25 Things You May Not Know About Me

25 Things

25 Things You May Not Know About Me

My friends Heather Strout and Derek Showerman recently wrote blog posts on the “25 Things You May Not Know About Me” – and Heather ‘tagged’ me on her blog to add my own 25 things.

Actually, this turned out to be a fun exercise as I thought about the bits of my life that people probably don’t know about me:

  1. I met my wife Nancy on a blind date and she is the best thing that has happened to me (and I don’t tell her enough how important she is to me).  We’ll be married 10 years in June and we share our anniversary with my parents.
  2. I have 4 great children – Scott-18, Brian-16, Henry-8 and Kit-2, and I can discuss anything from college admissions and AP classes to Sponge Bob and diapers.
  3. I was born in Toledo, Ohio (the Glass Capital of the World and home to the Toledo Mud Hens) and grew up in Oregon, Ohio (a suburb directly to the east of Toledo and not to be confused with the state of Oregon which is actually pronounced differently).  There was a Humbarger listed in a Revolutionary
    Toledo Mud Hens

    Toledo Mud Hens

    Regiment from Pennsylvania, but I haven’t figured out if I’m related yet.  My parents are still in great health, and my older sister Linda lives in Shaker Heights, Ohio and my younger brother Gary who lives in San Francisco.  As John Denver noted in his famous and hilarious song about Toledo, “Saturday Night in Toledo Ohio is like being nowhere at all” which pretty much sums up why I moved to Minneapolis after college.

  4. My first job was as a paperboy delivering The Toledo Morning Times, and I also shelved books in the public library during high school.
  5. I’m an Eagle Scout – and the highlights of my scouting career were the two high adventure trips I took (hiking at Philmont Ranch in New Mexico and canoeing in the Boundary Waters of Northern Minnesota and Canada).
  6. I’m the Cub Scout Leader for my youngest son’s Cub Den – and I look great in my uniform.
  7. I played ice hockey during the 6 years I lived in Minneapolis, and I’ve been living in California (either Hermosa Beach or Manhattan Beach) for the last 21 years where I dumped hockey for beach volleyball.

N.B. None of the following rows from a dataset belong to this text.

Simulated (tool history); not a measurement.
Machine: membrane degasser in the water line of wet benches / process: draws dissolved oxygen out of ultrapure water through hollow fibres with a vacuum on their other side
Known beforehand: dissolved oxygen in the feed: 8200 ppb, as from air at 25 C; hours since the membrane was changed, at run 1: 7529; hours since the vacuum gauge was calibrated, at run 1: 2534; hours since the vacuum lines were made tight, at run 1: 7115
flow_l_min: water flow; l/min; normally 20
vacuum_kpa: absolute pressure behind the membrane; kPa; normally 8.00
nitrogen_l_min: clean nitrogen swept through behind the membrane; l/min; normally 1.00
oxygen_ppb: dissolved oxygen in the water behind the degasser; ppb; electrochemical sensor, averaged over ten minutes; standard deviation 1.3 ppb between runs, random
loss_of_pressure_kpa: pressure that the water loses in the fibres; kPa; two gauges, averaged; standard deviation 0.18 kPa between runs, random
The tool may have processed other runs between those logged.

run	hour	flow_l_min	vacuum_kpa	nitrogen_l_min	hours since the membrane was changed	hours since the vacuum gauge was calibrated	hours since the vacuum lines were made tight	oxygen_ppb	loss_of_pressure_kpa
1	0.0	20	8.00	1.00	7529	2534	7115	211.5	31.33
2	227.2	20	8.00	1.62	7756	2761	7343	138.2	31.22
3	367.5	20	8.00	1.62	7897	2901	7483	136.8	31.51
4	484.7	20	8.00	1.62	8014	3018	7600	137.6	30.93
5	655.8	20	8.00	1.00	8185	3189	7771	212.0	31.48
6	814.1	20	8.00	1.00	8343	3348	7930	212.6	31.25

    Sunset at Manhattan Beach

    Sunset at Manhattan Beach

  8. I have visited all 50 of the United States – including those hard-to-believe-anyone-would-visit states like North and South Dakota.  I’ve also visited Australia, New Zealand, Singapore, Hong Kong, Switzerland, England, Finland, Sweden, Norway, France, Germany, Mexico and Brazil.
  9. I am a huge fan of Natalie Merchant (with or without the other 9,999 Maniacs) and Nanci Griffith.
  10. I also love marching band music because I played cornet in Bowling Green‘s marching band for 4 years during college (Go Falcons – Ay Ziggy!).  I am not musically gifted and constantly pissed off the music majors because I never knew if I was in tune or not – but I could play very loud.

    Bowling Green

    Bowling Green

  11. My favorite all-time baseball team is the 1968 Detroit Tigers and I can still name the starting lineup.  The Tigers and Mickey Lolich won the World Series over the Cardinals and Bob Gibson in 7 games that year, but now I’m mostly an Angels fan.
  12. I prefer a well-crafted micro-brew over any other adult beverage.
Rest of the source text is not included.